Orientation
What You'll Master Here
By now you can ingest files and turn raw strings into typed values. The next skill is structure: how to arrange that logic so a teammate can review it, test it, rerun it, and change it safely.
Data engineering Python usually fails when everything lives in one script: file reads, environment variables, parsing, validation, metrics, and writes all tangled together. This chapter separates those responsibilities.
You will learn to treat functions as pipeline boundaries, modules as ownership boundaries, and configuration as an explicit contract instead of a scattering of constants.
Why data engineers care
Production jobs are changed more often than they are written. Clear functions and modules reduce review risk, isolate bugs, and make reruns explainable.
Core mental model
Keep business logic pure, keep I/O at the edge, pass configuration explicitly, and make every boundary testable.
raw row
dict[str, object]
normalize_order()
typed transform
accepted
NormalizedOrder
rejected
RejectedRow
- pure function
- A function whose output depends only on its input and has no hidden side effects.
- I/O wrapper
- Thin code that reads, writes, logs, or calls external systems around pure logic.
- configuration object
- A single typed object that carries runtime settings through the job.
- entrypoint
- The file or function operators run to start the job, often guarded by __main__.
Common mistake
Putting parsing, environment reads, file writes, and transforms in one long function.
A small rule change requires re-reading the whole job and makes unit tests awkward.
Better habit
- Write small functions around one decision.
- Pass config as an argument instead of reading globals everywhere.
- Keep run scripts thin and transform modules boring.

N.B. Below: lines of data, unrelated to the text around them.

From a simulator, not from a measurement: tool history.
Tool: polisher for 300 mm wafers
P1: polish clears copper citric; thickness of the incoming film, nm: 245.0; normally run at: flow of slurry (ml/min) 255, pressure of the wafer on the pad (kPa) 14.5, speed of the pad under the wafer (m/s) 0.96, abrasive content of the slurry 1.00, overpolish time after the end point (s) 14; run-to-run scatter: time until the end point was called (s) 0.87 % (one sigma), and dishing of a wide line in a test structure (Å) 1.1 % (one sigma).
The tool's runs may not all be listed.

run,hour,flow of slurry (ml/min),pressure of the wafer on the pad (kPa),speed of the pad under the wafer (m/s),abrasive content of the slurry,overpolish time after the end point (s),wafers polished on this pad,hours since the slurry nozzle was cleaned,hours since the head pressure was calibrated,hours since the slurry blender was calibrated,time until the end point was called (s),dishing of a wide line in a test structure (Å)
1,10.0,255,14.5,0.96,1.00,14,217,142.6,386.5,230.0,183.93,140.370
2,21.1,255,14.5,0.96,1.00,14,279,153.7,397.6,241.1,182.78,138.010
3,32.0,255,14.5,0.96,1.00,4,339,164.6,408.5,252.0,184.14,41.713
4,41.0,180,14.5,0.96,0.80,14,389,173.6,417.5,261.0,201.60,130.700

I would keep row transforms pure, isolate file/API/database I/O at the boundary, and pass a JobConfig object so the behavior is reviewable and testable.
Practice prompts
- Take a 100-line ingestion script and draw which lines are transform logic versus I/O.
- Name three settings that should live in JobConfig instead of global constants.
Remember this
Intermediate Python for data engineering is mostly boundary design: what belongs in the function, module, config, and entrypoint.